By Mick Jensen
Motorcycle speedster Phil Garrett is aiming to travel at 100 metres per second when he attempts to break the national motorcycle land speed record in Mid Canterbury next month.
Garrett is aiming for 320kmh, the equivalent of 200mph.
If he achieves it, he will enter the record books again and also be eligible to join the exclusive 200mph Red Hat Club.
In 2005 Garrett and Flying Kiwi team mate Glenn Hayward broke the world and New Zealand land speed record for 1000cc sidecars over a flying kilometre.
A speed of 272 kmh (168mph) was recorded on a section of another Mid Canterbury rural road near Pendarves.
Garrett said the April speed record attempt has been a long time in the making and followed a visit to the Bonneville Salt Flats, Utah, USA in 2008.

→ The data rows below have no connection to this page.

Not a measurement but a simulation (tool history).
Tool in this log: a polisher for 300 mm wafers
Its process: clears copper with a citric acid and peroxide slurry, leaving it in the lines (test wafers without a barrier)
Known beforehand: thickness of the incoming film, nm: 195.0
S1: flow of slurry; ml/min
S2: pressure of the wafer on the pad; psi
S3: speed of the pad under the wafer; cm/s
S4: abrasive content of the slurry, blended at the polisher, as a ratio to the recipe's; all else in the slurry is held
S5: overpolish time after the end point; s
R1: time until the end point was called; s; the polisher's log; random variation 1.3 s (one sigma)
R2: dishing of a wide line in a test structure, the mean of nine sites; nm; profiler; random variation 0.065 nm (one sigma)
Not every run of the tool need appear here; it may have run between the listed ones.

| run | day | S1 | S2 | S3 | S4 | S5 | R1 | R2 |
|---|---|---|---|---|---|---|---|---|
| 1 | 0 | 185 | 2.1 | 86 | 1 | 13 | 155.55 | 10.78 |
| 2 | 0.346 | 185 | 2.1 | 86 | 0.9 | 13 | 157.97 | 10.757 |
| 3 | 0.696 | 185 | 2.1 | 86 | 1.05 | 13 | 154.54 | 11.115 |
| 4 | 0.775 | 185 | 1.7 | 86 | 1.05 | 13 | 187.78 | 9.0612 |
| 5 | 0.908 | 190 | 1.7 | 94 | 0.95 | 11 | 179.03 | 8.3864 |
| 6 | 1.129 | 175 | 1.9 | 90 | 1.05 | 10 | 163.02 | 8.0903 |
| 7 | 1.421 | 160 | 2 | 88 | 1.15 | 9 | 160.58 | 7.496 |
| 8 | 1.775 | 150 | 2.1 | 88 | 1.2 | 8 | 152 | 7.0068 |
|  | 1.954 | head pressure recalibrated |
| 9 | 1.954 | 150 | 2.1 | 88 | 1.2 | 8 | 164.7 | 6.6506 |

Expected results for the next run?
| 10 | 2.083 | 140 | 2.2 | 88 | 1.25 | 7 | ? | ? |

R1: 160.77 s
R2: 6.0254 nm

“If you travel over 200mph on the Bonneville Salt Flats they award you a red hat, an exclusive club membership coveted by many and achieved by few.”
The Englishman, who has been a Christchurch resident for over 20 years, said there was unfinished business from 2005 and he was keen to see another record broken.
Two turbo bikes, one ridden by Garrett, and another by former Ashburton man Rob Small will attempt to break the land speed record.
Like the sidecar record attempt, the bikes have been pretty much built from scratch.
One features some input from clever local engineers and has planetary gears fitted inside the rear wheel and also parts from a BMW gearbox, which gives the bike 50 per cent overdrive.
The other is a 1985 750 Turbo Kawasaki that is heavily modified and now produces around 250hp at the rear wheel.
Attempts to get to Bonneville with the bikes have been thwarted over the last few years by logistics, strikes and bad weather, said Garrett.
“We decided to change the target and to attempt the outright motorcycle land speed record for New Zealand instead.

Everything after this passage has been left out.